Proceeds from Rolling Stone Australia and Bonds’ new Father’s Day calendar will go to Support Act. Featured artist Big Twisty pays tribute to his greatest supports.
Rolling Stone and Bonds recruited several prominent Australian musicians like Big Twisty for their Father’s Day calendar, which highlights Bonds’ new Total Package™ underwear. The Total Package™ undies are distinguished by their Total Support Pouch™, ensuring neat downstairs organisation.
Proceeds from the calendar will go to music industry charity Support Act, which delivers crisis relief services to musicians and other industry workers. The featured musicians, including members of Short Stack, Clowns, The Cat Empire and Big Twisty & the Funknasty, have taken this opportunity to doff their caps to their greatest supports—i.e., those who’ve helped grow their careers and looked out for their overall wellbeing.
Dom Littrich is the day-clothes name of larger-than-life MC and bandleader Big Twisty. Here, Littrich speaks of the support he’s received from his manager Kirsty Kassabis (Mushroom Group) as well as his band mates in the Funknasty.
Big Twisty’s Greatest Supports
In early 2021, I was managing Big Twisty & the Funknasty myself and then I got an email from Kirsty saying that she’d been watching the project grow and that she’d love to be a part of it. She was also kind of keen to work with me personally, doing my own socials and covering everything I do as one, which has been amazing
It’s blossomed into this thing where Kirsty’s my manager, but it’s also just such an amazing friendship. I’m performing at her wedding. We’ve just become really tight, good mates, which is such an awesome thing.
Even if it’s not business related, we’ll call each other just about life issues. Often Kirsty will call up and we’re meant to be talking work stuff and then we’ll chat for about half an hour about our life and be like, “Oh, wait, what are we calling for?” It’s a really cool relationship.

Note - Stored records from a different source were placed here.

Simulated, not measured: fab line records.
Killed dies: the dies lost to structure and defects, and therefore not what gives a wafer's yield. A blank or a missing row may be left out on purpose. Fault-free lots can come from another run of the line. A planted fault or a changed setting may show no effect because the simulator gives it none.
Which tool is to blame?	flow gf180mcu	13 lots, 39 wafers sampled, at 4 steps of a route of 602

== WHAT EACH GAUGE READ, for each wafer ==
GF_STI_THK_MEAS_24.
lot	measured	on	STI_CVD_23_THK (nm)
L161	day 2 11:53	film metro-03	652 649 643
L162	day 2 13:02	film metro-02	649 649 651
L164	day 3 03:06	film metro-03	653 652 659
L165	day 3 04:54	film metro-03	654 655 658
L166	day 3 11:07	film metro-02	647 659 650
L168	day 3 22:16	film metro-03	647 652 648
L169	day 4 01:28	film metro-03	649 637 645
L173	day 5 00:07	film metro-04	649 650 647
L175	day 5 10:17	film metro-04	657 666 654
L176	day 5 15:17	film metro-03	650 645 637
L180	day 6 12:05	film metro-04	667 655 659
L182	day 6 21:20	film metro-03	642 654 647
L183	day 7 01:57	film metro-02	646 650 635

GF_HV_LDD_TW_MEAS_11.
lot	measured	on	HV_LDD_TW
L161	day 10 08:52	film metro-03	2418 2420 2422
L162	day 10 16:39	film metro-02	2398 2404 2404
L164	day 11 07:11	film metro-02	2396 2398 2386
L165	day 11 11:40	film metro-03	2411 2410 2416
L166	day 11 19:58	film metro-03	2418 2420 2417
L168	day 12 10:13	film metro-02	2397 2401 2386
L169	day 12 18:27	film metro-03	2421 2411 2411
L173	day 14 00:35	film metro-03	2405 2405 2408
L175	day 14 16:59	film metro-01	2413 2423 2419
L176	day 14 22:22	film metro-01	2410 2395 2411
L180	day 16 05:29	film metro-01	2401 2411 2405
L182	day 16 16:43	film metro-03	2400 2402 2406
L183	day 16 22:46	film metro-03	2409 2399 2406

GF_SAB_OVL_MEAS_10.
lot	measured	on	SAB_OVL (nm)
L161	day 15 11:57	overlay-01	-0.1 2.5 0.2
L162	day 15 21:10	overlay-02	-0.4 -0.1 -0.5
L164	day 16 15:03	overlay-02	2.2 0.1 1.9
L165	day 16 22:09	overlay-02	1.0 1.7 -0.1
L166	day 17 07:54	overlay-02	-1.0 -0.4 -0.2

Before Kirsty, there was a few people that came along that were interested in the project and I’m glad that I held off and just waited. A lot of people were promising a million things, but learning through the industry, having been in it so long, you can kind of sniff it out a little bit. So, I held off and I’m really glad I did because it’s all come together perfectly.
Who is Big Twisty?
When performing and in videos, I take on this character of Big Twisty, who’s kind of like a Vanilla Ice-style American rapper. It’s a bit tongue in cheek. You know, when I first started out, I was driving around in a shitty Ford Laser and trying to pretend that I was living the high life of a rapper.
I find it a lot easier when performing, as soon as the bucket hat and the sunnies come on, I just become that guy and I say what he says. “What’s up baby, how ya feeling?” Being that character opens up a whole new world.
Kirsty’s had such an amazing vision with the project and moving it from the hip hop world more into the funk space, into that hip hop/funk kind of room. It’s really helping with targeting that niche and creating our own little special thing.
She’s brought so many opportunities—just a whole lot of things that I didn’t really think of, branching into the corporate world, the ad world, and creating a public figure out of Big Twisty rather than just a musician.
The whole thing I’ve really wanted from the start is letting the audience know that it’s fun. Onstage, there’s 11 of us in the band. It’s something you can go to and it’s not too serious. I just wanted to create this character where people can let their guard down a bit and let themselves go.
When we’re all together, just the energy of having 11 people onstage, everyone’s got their stage names, so everyone else is in their own characters, we’ve got our outfits; it’s just so much fun. I don’t think I’d ever want to perform live just as me. I think what makes the whole thing is having the Funknasty.